Sec. 72.055. ADMISSIBILITY OF VISUAL DEPICTIONS OF

ACCIDENT.

  1. In a civil action under this subchapter, a court may not require expert testimony for admission into evidence of a photograph or video of a vehicle or object involved in an accident that is the subject of the action except as necessary to authenticate the photograph or video.
  2. If properly authenticated under the Texas Rules of Evidence, a photograph or video of a vehicle or object involved in an accident that is the subject of a civil action under this subchapter is presumed admissible, even if the photograph or video tends to support or refute an assertion regarding the severity of damages or injury to an object or person involved in the accident.

SECTION 5. Subchapter A, Chapter 38, Insurance Code, is amended by adding Section 38.005 to read as follows:

Sec. 38.005. COMMERCIAL AUTOMOBILE INSURANCE REPORT.

  1. The department shall conduct a study each biennium on the effect, for each year of the biennium, on premiums, deductibles, coverage, and availability of coverage for commercial automobile insurance of H.B. 19, 87th Legislature, Regular Session, 2021.
  2. Not later than December 1 of each even-numbered year, the department shall submit a written report of the results of the study conducted under Subsection (a) for the preceding biennium to the legislature.
  3. This section expires December 31, 2026.

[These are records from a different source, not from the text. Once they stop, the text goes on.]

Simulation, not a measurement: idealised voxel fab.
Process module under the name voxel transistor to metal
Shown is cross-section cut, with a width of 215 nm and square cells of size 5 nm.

SECTION 6. The changes in law made by this Act apply only to an action commenced on or after the effective date of this Act. An action commenced before the effective date of this Act is governed by the law applicable to the action immediately before the effective date of this Act, and that law is continued in effect for that purpose.

SECTION 7. This Act takes effect September 1, 2021.